Government-run Air Control Dangerous

The deregulated, private, competitive U.S. airlines are the envy of the world when it comes to safety, state-of-the-art technology and affordability. But the government-run U.S. air traffic control system is in a shambles, relying on quarter-century old computer equipment and suffering major personnel problems.

Air traffic control computers are long overdue for replacement, some being more than twenty-five years old. Some are so old that replacement parts are unavailable. Despite this, the Federal Aviation Administration is cutting back on its maintenance budget, eliminating training and cutting back on hiring.

In some centers, half the technicians are eligible to retire. Because of planned reductions in benefits, many will retire in the next year or two.

Air traffic control centers have experienced major trouble relating to their computer and personnel problems. Although the problems have not yet caused a crash, they have caused delays costing millions of dollars. The FAA counted eleven failures between September 1994 and August 1995.
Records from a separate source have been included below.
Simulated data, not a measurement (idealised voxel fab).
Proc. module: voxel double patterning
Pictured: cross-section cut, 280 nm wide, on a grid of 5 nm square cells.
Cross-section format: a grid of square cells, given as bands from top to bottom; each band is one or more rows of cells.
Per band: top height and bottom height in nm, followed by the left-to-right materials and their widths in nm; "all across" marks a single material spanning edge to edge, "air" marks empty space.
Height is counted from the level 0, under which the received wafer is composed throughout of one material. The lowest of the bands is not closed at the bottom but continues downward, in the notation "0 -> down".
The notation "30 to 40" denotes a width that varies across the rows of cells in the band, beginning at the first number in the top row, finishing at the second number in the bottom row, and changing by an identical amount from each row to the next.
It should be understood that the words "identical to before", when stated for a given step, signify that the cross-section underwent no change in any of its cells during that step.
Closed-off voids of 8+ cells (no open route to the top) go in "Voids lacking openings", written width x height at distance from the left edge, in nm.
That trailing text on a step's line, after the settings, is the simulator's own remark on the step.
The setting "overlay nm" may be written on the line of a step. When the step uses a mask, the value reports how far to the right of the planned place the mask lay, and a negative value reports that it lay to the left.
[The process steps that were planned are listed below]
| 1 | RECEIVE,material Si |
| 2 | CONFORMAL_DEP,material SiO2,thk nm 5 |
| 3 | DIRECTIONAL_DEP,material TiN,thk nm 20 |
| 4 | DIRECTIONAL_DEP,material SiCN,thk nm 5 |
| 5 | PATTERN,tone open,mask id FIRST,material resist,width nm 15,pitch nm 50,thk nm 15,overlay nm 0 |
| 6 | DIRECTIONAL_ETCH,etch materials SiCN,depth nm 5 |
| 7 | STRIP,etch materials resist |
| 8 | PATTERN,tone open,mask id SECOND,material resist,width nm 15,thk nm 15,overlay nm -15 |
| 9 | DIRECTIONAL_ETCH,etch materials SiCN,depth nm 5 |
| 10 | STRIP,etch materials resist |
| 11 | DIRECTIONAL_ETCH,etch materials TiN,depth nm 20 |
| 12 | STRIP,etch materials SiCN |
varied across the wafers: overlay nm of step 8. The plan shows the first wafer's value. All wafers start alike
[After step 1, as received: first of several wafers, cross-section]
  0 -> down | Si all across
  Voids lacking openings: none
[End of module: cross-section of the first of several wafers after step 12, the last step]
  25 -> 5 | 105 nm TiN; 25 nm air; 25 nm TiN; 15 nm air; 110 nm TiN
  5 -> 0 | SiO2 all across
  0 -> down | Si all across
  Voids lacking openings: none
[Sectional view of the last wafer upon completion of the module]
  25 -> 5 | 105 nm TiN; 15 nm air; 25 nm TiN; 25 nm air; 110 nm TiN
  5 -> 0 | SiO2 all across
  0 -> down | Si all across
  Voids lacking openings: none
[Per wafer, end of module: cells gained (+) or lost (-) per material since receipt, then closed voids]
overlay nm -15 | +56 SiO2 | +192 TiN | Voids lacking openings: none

On-board collision-avoidance systems were the only savior of two American Airlines passenger planes led by faulty controller information towards a head-on collision.

Other problems have included "ghost targets" (planes that exist only on air traffic control screens), real planes that don't show up on screen and frequent flickers.

Government is simply not an efficient producer of consumer products, whether food, health care or air traffic control. U.S. air traffic control will be the envy of the world when it is run by U.S. businesses and not the U.S. government.